I have been working on a program that will take a website, and extract all
the links from the body of the HTML page. I am using tagsoup
<https://github.com/nathell/clj-tagsoup> to create a tree structure from an
html page.
The current issue I am running into is traversing the tree structure and
pulling out all the links. I have a function that will parses the tree
using a for loop and recursion, but it does not feel very idiomatic. The
list it returns is filled with vectors of emtpy lists and nil values. I can
flatten out the data structure and grab everything I need out of it, but it
feels clunky. I was looking for some tips on how I could impore my code,
since this is the first complicated clojure program I have written.
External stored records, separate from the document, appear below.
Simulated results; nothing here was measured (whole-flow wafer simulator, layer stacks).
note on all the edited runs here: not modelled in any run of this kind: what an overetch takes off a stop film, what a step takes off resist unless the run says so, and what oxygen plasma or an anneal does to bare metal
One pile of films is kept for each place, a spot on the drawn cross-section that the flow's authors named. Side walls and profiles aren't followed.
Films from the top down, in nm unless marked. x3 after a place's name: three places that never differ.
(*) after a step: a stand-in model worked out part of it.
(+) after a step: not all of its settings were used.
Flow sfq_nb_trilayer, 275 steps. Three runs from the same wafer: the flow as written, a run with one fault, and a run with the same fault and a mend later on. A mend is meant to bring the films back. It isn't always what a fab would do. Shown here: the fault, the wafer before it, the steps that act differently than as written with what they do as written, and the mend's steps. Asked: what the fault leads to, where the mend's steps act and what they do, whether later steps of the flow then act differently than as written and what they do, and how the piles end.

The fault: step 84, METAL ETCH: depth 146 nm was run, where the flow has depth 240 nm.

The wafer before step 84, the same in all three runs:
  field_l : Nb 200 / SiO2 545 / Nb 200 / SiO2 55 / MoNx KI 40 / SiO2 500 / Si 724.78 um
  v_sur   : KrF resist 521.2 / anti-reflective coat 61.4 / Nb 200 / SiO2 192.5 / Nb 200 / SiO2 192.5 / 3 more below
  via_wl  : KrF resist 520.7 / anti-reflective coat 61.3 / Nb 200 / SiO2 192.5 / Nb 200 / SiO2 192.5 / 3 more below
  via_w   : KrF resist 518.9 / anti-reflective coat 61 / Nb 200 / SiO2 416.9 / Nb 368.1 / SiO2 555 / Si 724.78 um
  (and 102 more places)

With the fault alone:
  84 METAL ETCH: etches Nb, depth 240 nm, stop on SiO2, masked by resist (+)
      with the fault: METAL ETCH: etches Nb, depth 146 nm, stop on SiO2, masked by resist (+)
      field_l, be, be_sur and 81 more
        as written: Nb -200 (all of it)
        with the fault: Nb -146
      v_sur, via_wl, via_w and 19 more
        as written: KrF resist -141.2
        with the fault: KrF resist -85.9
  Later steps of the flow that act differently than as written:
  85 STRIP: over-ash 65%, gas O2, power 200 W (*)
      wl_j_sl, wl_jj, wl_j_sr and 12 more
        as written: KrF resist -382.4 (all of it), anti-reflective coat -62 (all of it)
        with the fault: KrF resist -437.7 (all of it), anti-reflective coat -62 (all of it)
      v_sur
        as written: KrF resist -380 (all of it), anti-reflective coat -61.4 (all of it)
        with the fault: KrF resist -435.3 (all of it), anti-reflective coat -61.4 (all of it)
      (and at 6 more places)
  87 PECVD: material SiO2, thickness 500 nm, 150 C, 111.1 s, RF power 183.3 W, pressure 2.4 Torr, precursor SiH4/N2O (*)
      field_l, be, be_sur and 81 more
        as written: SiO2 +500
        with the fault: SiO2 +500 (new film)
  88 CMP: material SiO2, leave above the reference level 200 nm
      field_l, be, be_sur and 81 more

Here is the code I have written for extracting the a tags out of the html
tree.
(defn get-tags
([tag html]
(get-tags tag [] html))
([tag found html]
(if html
(for [el html]
(if (vector? el)
(if (= (soup/tag el) tag)
(conj found el)
(->> (soup/children el)
(remove #(or (string? %) (nil? %)))
(get-tags tag found)
(conj found))))))))
It gets called with this something like this. Normally the site would be a
lot bigger, but I deleted a lot of the tree for this post.
(def html-tree
[:body
{}
[:a
{:href "conditionedtransiti.php", :shape "rect", :style "display: none;"}
"triangular-nordic"]
[:table
{}
[:tr
{}
[:td
{:colspan "1", :rowspan "1"}
[:a
{:href "/files/", :shape "rect"}
[:img {:src "truck.gif", :title "Slug's File Archive"}]]]
[:td
{:colspan "1", :rowspan "1"}
[:a {:href "/docs/", :shape "rect"} [:img {:src "magnify.gif"}]]]
[:td
{:colspan "1", :rowspan "1"}
[:a
{:href
"http://forecast.weather.gov/MapClick.php?lat=35.045627427000454&lon=-85.30967786199966",
:shape "rect"}
"Forecast"]
[:br {:clear "none"}]
[:a
{:href
"http://radar.weather.gov/radar.php?rid=htx&product=N0R&overlay=11101111&loop=no",
:shape "rect"}
"Radar"]
[:br {:clear "none"}]
[:a {:href "http://news.google.com/", :shape "rect"} "News"]
[:br {:clear "none"}]]
[:td
{:colspan "1", :rowspan "1"}
[:a {:href "http://reddit.com", :shape "rect"} "Reddit"]
[:br {:clear "none"}]
[:a {:href "http://digg.com", :shape "rect"} "Digg"]
[:br {:clear "none"}]]]]])
(get-tags :a html-tree)
This evaluates to
(nil
nil
[[:a
{:href "conditionedtransiti.php", :shape "rect", :style "display: none;"}
"triangular-nordic"]]
[([([([[:a
{:href "/files/", :shape "rect"}
[:img {:src "truck.gif", :title "Slug's File Archive"}]]])]
[([[:a {:href "/docs/", :shape "rect"} [:img {:src "magnify.gif"}]]])]
[([[:a
{:href
"http://forecast.weather.gov/MapClick.php?lat=35.045627427000454&lon=-85.30967786199966",
:shape "rect"}
"Forecast"]]
[()]
[[:a
{:href
"http://radar.weather.gov/radar.php?rid=htx&product=N0R&overlay=11101111&loop=no",
:shape "rect"}
"Radar"]]
[()]
[[:a {:href "http://news.google.com/", :shape "rect"} "News"]]
[()])]
[([[:a {:href "http://reddit.com", :shape "rect"} "Reddit"]]
[()]
[[:a {:href "http://digg.com", :shape "rect"} "Digg"]]
[()])])])])
--
You received this message because you are subscribed to the Google
Groups "Clojure" group.
To post to this group, send email to [email protected]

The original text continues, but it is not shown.